Interstellar distances are difficult to conceive. Our nearest star is Proxima Centauri, a red dwarf 4.3 light years away. That’s more than 266,000 times the distance from Earth to the Sun and if our fastest spacecraft, Voyager 1, which is flying at 18 kilometres (11 miles) per second, were headed that way it would still take 80,000 years to get there. For humans to be able to explore the galaxy we are going to need another way to travel, but while the focus has been on the propulsion side of the puzzle, equally challenging is how we power such journeys. But there’s a strange concept that might solve both problems: the Schwarzschild Kugelblitz, a craft powered by a black hole.
To make interstellar journeys in a reasonable time we will have to achieve a good per cent of the speed of light (300,000,000 metres or 984,252,000 feet per second). For every kilogram (2.2 pounds) of mass that makes up the composition of a spacecraft and its payload, when travelling at 99.9 per cent the speed of light it will have a kinetic energy more than six times that contained in the 1961 Tsar Bomba, the largest nuclear weapon ever detonated. All this energy must be safely stored in a form that can be built into a spacecraft, and supplied to the prospective starship without destroying it.
Writing in 1955, American physicist John Wheeler (believed to have coined the terms ‘black hole’, ‘wormhole’ and ‘quantum foam’) proposed that if enough energy could be concentrated into a small space, the energy would form a microscopic black hole. He nicknamed this concept the Kugelblitz – meaning ‘ball lightning’ in German – and as a black hole is defined by being mass-energy squashed so that its gravity won’t let light escape, compressed within the Schwarzschild radius, it has become known as the Schwarzschild Kugelblitz.

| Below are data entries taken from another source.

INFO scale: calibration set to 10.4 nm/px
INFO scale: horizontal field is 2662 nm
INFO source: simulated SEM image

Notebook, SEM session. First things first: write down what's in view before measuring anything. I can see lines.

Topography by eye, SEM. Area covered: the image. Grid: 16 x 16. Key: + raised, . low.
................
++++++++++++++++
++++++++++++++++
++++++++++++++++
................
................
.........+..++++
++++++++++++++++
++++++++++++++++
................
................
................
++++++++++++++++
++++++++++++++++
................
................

Counterintuitively, black holes actually produce radiation; it was first proposed by Stephen Hawking in 1974 that when quantum fluctuations happen next to the horizon of a black hole, it leads to the creation of two particles, but instead of the particles annihilating each other, one gets sucked into the black hole letting the other escape. Because of the conservation of energy, this process uses up energy from the black hole, and unless it sucks in more stuff, this Hawking radiation will eventually cause it to evaporate. This effect would be even more pronounced with a Kugelblitz micro-black hole, enabling us to extract energy from it. A practical Kugelblitz will be a balancing act – it must be small enough that it makes enough Hawking radiation, light enough that a spacecraft carrying it can accelerate it, but big enough to last long enough to be useful. Such a Kugelblitz would be smaller than a proton, yet have a mass of 606,000 tons, and would produce 160 petawatts (over 10,000 times the power consumption of humanity) for 3.5 years.
The simplest option for using this power source would be to place it at the focus of a vast parabolic reflector and use this to make a beam of Hawking radiation to push the craft along. While this approach is simple, it wouldn’t make good use of the Kugelblitz’s power; it would only be able to reach four per cent of light speed before the Kugelblitz evaporated. A more challenging but efficient option would be to enclose the Kugelblitz in a spherical shell, capturing all of its energy and using this to drive a heat engine of some sort. Assuming 100 per cent energy efficiency, this could accelerate a craft to ten per cent of light speed in 20 days. The engineering challenges are huge, but the Kugelblitz is the most compact energy source ever conceived, even over anti-matter. Perhaps one day it will be powering humanity across the stars.